Yep...Schitt Yggdrasil....a superlative A/D. And i choose to disagree
about best methods for room correction. IMO it is alway better to
have a room that requires no DSP for room correction. But certainly
deal with the physical domain first, the digital domain secondarily. I
suggest you read more and react less....
I suggest you think more, react less, and lose the attitude because from where I am sitting you are looking pretty silly right now.
1) The Schitt Yggdrasil is a DAC, not an A/D.
2) Acousti-Mat is an acoustical isolation product, mainly to keep sound out of in. It will prevent things from vibrating, but it is not going to control room nodes. Again, all you have talked about is something that is an acoustic product, but does not treat the fundamental acoustics of the room, other than saying "first reflections are controlled". What about bass-traps, front wall diffusers, back wall reflections, etc. Based on what you have written so far, I have little confidence your acoustics are "spot-on".
3) Did you not start a thread looking for a 1/3rd octave EQ? No analog circuit can do an eq like what can be done in the digital domain. That has nothing to do with room correction which you seem fixated on for some reason. DSP can also do balance super-fine, and can do all of it with no sonic signature if starting with a digital signal, even maintaining phase exactly as it started. Try that with an analog EQ.
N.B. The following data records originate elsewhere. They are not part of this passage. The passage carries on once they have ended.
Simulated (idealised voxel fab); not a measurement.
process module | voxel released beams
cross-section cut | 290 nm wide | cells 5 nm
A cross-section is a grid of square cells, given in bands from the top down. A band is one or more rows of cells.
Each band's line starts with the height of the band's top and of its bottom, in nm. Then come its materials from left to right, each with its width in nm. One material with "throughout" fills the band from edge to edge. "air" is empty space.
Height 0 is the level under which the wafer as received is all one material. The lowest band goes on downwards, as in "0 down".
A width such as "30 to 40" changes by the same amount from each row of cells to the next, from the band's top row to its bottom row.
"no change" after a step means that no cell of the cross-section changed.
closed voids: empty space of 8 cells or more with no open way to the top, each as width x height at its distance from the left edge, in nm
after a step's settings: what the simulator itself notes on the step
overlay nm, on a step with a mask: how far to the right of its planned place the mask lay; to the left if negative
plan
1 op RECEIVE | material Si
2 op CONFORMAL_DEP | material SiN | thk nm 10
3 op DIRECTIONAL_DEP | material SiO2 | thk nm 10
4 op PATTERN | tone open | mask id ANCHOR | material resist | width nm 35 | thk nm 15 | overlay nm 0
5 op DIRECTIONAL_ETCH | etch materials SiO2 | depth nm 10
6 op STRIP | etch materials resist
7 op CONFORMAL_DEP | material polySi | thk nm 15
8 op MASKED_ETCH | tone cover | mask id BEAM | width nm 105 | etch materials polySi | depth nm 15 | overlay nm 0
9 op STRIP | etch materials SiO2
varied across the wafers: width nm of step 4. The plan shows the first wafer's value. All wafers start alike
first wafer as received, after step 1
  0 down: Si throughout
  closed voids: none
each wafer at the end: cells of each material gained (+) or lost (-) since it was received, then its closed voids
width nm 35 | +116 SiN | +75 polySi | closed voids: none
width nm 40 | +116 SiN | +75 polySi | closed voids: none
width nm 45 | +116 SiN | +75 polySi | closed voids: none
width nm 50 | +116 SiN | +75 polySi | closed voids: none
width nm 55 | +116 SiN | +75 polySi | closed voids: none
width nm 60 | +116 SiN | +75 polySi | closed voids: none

p.s. when it does come to actual room correction, no room is perfect, and when you get into details, no room/speaker combination is perfect. Yes acoustics always comes first, hence why I stated right away that your acoustic were likely not spot on, and right now I am much more sure of that. Given they aren't and your speakers in combination definitely are not, some final room correction could give a flat baseline from what to adjust the highs, which without taking measurements, may already be reduced for acoustic/speaker reasons.